The FAIR Education Act: Intertwining History and Tolerance in California Schools

Jay Willis

The California State Senate passed the Fair, Accurate, Inclusive, and Respectful (FAIR) Education Act this week, which would require California schools to include a study of the contributions of LGBT individuals within its standard history curriculum.  The measure is expected to easily clear both the Democrat-controlled State Assembly and the desk of Governor Jerry Brown.

Since controversy over the official treatment of homosexuality in California is nothing new, most of the debate over this bill has predictably focused on similar ideological concerns.  State Senator Doug La Malfa expressed his concern that, if the FAIR Education Act is passed, “Kids would have to contemplate [sexuality] at a very, very early age, when many of us [parents] are teaching abstinence.”  A member of the Sacramento school board similarly opined that the measure “legislat[es] morality” and “require[es] taxpayers to foot the bill to promote a lifestyle to which they may or may not be morally opposed.”

However, the text of the measure hardly mandates the imposition of a distinct “gay history” that would predominate over other areas of study, as some news headlines might suggest.  Existing California law already requires schools to include “a study of the role and contributions” of women and a multitude of ethnic and cultural groups to California and U.S. history.  This bill simply adds LGBT individuals (and the disabled, although there appears to be little controversy over this provision) to the list of underrepresented interests that the legislature has already determined should be included within the state history curriculum.  And, incidentally, officially acknowledging the roles of LGBT individuals in the development of this country’s history could help significantly undermine the harmful stereotypes that have contributed to recent suicides attributed to anti-gay bullying.

More fundamentally though, studying the life and accomplishments of San Francisco politician Harvey Milk hardly amounts to a state-sponsored endorsement of homosexuality.  On the contrary, including such a discussion would allow students to develop a better understanding of civil rights movements in the United States and provide valuable context for analyzing more recent developments, including the ongoing debate over Proposition 8 in California.  We should not be censoring our history, especially aspects of it that remain particularly pertinent today, because of the personal objections of parents to the private lives of some of its players.

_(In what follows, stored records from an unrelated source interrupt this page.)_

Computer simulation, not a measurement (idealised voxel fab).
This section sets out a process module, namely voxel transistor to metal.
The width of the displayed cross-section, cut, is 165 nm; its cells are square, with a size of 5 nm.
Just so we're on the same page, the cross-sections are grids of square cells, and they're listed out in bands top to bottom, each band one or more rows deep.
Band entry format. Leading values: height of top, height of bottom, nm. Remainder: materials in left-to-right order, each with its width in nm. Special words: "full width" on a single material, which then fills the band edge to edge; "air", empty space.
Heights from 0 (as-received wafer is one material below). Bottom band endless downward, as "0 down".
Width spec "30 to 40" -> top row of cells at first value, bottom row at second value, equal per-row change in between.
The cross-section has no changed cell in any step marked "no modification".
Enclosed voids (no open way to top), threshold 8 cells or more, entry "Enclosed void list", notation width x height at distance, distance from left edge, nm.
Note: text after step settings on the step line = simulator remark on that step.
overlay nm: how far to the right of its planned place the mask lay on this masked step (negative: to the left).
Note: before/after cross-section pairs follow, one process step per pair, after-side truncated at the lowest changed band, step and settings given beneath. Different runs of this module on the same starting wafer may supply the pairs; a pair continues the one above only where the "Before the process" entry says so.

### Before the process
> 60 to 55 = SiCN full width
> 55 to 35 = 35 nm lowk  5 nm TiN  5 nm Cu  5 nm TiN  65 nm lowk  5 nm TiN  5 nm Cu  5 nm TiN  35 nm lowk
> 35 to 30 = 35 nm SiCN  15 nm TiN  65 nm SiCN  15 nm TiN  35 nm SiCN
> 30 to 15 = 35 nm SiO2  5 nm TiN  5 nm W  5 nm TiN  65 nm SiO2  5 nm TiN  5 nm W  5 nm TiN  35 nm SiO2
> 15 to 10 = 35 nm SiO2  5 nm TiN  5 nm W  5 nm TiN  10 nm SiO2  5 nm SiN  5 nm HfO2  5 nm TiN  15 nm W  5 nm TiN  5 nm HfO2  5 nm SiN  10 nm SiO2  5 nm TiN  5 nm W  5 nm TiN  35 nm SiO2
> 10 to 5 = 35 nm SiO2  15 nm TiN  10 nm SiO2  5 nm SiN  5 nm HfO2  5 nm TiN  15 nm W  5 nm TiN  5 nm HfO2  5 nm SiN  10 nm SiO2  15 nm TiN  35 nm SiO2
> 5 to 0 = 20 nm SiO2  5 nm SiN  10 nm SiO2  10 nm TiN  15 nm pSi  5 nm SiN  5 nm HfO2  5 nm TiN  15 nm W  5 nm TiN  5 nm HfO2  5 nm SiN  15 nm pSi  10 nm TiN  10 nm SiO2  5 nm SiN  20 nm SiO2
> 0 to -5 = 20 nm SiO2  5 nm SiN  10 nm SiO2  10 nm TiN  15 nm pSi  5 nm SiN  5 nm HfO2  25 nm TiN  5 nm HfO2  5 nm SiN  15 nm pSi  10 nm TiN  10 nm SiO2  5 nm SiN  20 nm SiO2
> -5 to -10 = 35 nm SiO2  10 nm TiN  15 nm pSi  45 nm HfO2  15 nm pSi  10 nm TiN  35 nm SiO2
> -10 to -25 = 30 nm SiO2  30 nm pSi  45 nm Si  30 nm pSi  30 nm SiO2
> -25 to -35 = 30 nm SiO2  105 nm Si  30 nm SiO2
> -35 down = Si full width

As Senator La Malfa notes, understanding LGBT civil rights will require that students have some basic understanding of homosexuality.  But this principle is no truer in the context of sexual orientation than it is in the study of any other civil rights movement.  It would be absurd to try and fully appreciate the life of Martin Luther King, Jr., for example, without first comprehending the meaning of race in the context of a society that once practiced slavery.  Though confronting these issues may be uncomfortable for some, doing so is nonetheless necessary to develop a well-rounded knowledge of civil rights in the United States.  California should be applauded for taking this important step in ensuring that the next generation of students appreciates the critical roles played by people from all backgrounds in the ongoing narrative of American history.